Bug #38010 Wrong result returned when outer join, semijoin and "use index"
Submitted: 10 Jul 2008 9:36 Modified: 14 Jul 2009 22:36
Reporter: Philip Stoev Email Updates:
Status: Can't repeat Impact on me:
None 
Category:MySQL Server: Optimizer Severity:S2 (Serious)
Version:6.0,5.4 OS:Any
Assigned to: CPU Architecture:Any

[10 Jul 2008 9:36] Philip Stoev
Description:
The following SELECT produces wrong results when executed with semijoin:

SELECT  OUTR . `int_key`
FROM B AS OUTR2
LEFT JOIN C AS OUTR
ON ( OUTR2 . `varchar_nokey` > OUTR . `varchar_key` )
WHERE OUTR . `pk` IN (
 SELECT  INNR . `int_key` AS Y
 FROM BB AS INNR2
 LEFT JOIN CC AS INNR
 ON ( INNR2 . `date_nokey` >= INNR . `date_key` )
);

The result is correct in 5.1, when semijoin is disabled and when the select starts with "SELECT OUTR . `pk`".

How to repeat:
A test case will be uploaded shortly.
[10 Jul 2008 9:43] Philip Stoev
Test case for bug 38010

Attachment: bug38010.test (application/octet-stream, text), 5.10 KiB.

[10 Jul 2008 9:44] Philip Stoev
Please find attached the test case. Innodb is required for this test case in order to prevent myisam-specific optimizations from kicking in.

The last query from the test case should return "6" rather than an empty result set.
[10 Jul 2008 11:32] Susanne Ebrecht
Verified as described by given test.

I tested with 5.0, 5.1 and 6.0 bzr tree. This is only in 6.0.

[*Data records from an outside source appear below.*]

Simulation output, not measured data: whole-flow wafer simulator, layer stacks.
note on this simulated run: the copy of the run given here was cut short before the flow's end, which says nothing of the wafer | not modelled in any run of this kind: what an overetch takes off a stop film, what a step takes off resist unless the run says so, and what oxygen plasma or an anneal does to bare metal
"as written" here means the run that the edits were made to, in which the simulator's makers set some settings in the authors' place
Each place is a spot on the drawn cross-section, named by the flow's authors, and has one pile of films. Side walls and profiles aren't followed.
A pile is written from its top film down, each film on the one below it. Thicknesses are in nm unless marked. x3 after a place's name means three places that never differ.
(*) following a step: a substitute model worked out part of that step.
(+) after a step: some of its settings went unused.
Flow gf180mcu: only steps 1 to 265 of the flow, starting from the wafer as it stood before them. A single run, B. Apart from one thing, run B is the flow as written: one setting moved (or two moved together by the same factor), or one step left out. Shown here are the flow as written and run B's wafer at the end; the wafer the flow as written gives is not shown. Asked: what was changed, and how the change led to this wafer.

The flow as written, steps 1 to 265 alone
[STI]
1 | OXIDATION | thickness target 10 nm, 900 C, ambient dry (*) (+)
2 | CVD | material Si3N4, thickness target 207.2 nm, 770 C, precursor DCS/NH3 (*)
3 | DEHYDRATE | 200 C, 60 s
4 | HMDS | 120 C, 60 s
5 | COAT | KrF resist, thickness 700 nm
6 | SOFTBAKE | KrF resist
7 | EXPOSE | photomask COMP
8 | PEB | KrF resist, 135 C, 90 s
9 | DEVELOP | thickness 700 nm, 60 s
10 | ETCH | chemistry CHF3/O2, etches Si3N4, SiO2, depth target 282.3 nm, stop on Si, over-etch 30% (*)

Let me paste some results:

MySQL 5.1:

mysql> SELECT  OUTR . `int_key`
    -> FROM B AS OUTR2
    -> LEFT JOIN C AS OUTR
    -> ON ( OUTR2 . `varchar_nokey` > OUTR . `varchar_key` )
    -> WHERE OUTR . `pk` IN (
    ->  SELECT  INNR . `int_key` AS Y
    ->  FROM BB AS INNR2
    ->  LEFT JOIN CC AS INNR
    ->  ON ( INNR2 . `date_nokey` >= INNR . `date_key` )
    -> );
+---------+
| int_key |
+---------+
|       6 | 
+---------+

mysql> SELECT  OUTR . `int_key`
    -> FROM B AS OUTR2
    -> LEFT JOIN C AS OUTR
    -> ON ( OUTR2 . `varchar_nokey` > OUTR . `varchar_key` )
    -> ;
+---------+
| int_key |
+---------+
|       6 | 
|       9 | 
+---------+
2 rows in set (0.00 sec)

mysql> SELECT  INNR . `int_key` AS Y
    ->  FROM BB AS INNR2
    ->  LEFT JOIN CC AS INNR
    ->  ON ( INNR2 . `date_nokey` >= INNR . `date_key` )
    -> ;
+------+
| Y    |
+------+
|    7 | 
|    0 | 
|    4 | 
+------+
3 rows in set (0.00 sec)

mysql>  SELECT  OUTR . `int_key` FROM B AS OUTR2 LEFT JOIN C AS OUTR ON ( OUTR2 . `varchar_nokey` > OUTR . `varchar_key` ) where OUTR.pk in ('7','0','4');
+---------+
| int_key |
+---------+
|       6 | 
+---------+
1 row in set (0.00 sec)

Now MySQL 6.0:

mysql> SELECT  OUTR . `int_key`
    -> FROM B AS OUTR2
    -> LEFT JOIN C AS OUTR
    -> ON ( OUTR2 . `varchar_nokey` > OUTR . `varchar_key` )
    -> WHERE OUTR . `pk` IN (
    ->  SELECT  INNR . `int_key` AS Y
    ->  FROM BB AS INNR2
    ->  LEFT JOIN CC AS INNR
    ->  ON ( INNR2 . `date_nokey` >= INNR . `date_key` )
    -> );
Empty set (0.01 sec)

mysql> SELECT  OUTR . `int_key`
    -> FROM B AS OUTR2
    -> LEFT JOIN C AS OUTR
    -> ON ( OUTR2 . `varchar_nokey` > OUTR . `varchar_key` )
    -> ;
+---------+
| int_key |
+---------+
|       6 | 
|       9 | 
+---------+
2 rows in set (0.00 sec)

mysql> SELECT  INNR . `int_key` AS Y
    ->  FROM BB AS INNR2
    ->  LEFT JOIN CC AS INNR
    ->  ON ( INNR2 . `date_nokey` >= INNR . `date_key` )
    -> ;
+------+
| Y    |
+------+
|    7 | 
|    0 | 
|    4 | 
+------+
3 rows in set (0.00 sec)

mysql> SELECT  OUTR . `int_key` FROM B AS OUTR2 LEFT JOIN C AS OUTR ON ( OUTR2 . `varchar_nokey` > OUTR . `varchar_key` ) where OUTR.pk in ('7','0','4');
+---------+
| int_key |
+---------+
|       6 | 
+---------+
1 row in set (0.05 sec)

It seems that the subquery result handling is defect here.
[14 Jul 2009 22:36] Patrick Crews
Ran the attached test many times with various settings for optimizer_switch, optimizer_use_mrr, and engine_condition_pushdown.

Unable to see a difference between 5.1 and azalea.